Now for the fashion show.
I feel an obligation to reveal that I was tired and bored and over-sugared, and this is at least 50% fake
lee: we do only facebook aps
george, ho hum, funding again
Luke, we love facebook, they are already making us rich
Jeff: I am french and we don't do facebook aps, why am I here, you silly people?
i am tired. I need about 40 downward dogs to unbend for typing in these chairs. Jeff actually said they invest on folks who have facebook aps as part of the strategy, not entire. and I have never seen him without sunglasses on his head.
Lee sounds like he's going to pass out from fear every time he speaks. He was all kinds of smart sunday, but i think it took him an hour to recover from stage fright, and there were only about 20 of then. Now he's pimping adonomics, which is certainly worth pimping.
George reminds me vaguely of Jeff Weiner for reasons I can't put my finer on. I had a looooong coffee one day in which we geeked out wildly and widely. I really like him, even if CRV didn't fund us. :)
matt marshall, meanwhile, is moderating with a grace and style that could easily have made him a diplomat. he makes you at ease, and then you spill your guts... journalist gold!.
George: I tend to think facebook will be the winner, and the portals are struggling because people don't wake up every morning and say I want to see media, they wake up and want to see friends.

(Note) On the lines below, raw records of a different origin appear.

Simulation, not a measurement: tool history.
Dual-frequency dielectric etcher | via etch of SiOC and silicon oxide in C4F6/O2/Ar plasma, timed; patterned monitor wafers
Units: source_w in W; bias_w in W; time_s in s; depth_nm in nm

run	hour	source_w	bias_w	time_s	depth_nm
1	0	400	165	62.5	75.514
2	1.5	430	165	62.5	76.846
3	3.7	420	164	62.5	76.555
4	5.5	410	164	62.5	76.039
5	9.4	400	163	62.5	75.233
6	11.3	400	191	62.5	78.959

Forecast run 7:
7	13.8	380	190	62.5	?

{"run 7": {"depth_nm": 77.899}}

Matt: but myspace is still bigger, and will be opening, and orkut is
George: I'm not a facebook investor and I wish I was. Facebook has the best user experience. There are moments of genius in the UI. I think any SN designed by committee will not work out.
Jeff: theez eez something something eet eez something something. I really have no business making fun of French accents,my husbands family will string me up. apparently he said "One of the first that transitioned into the older demographics"
Lee: Google will have a difficult time in moving users out of facebook.
Luke: tee hee hee I'm rich! I'm rich! or maybe something more like "We are very careful about not becoming something like Microsoft, where trust with developers is lacking"
Lee: if you take the first no, and say you can't get VC funded, you aren't much of an entrepreneur, you wimp. go home and hug your mommy, silly baby!
Matt: you say you just like infrastructure plays, not aps, and you syndicate with other investors.
Jeff: when you have a fund my size, you do 30+ deals a year at 250K. but look at the next size, it's a 1M 1.5M, so as a solo I can move very very fast, i can't bring all the value, but I can syndicate wiht a few funds I like working with very efficiently. On the no application rule, but it doesn't mean I'll never do it. never say never.
Matt: what little guys did you invest in, any why bother with such small fry?
George: social media we seed funded with Jeff, they started with aps and moved up to developer network. we cna't quantify. it's hard to quantify breakout markets, it's all gut feel.
Matt: you are close with slide. why slide owns so much of the space?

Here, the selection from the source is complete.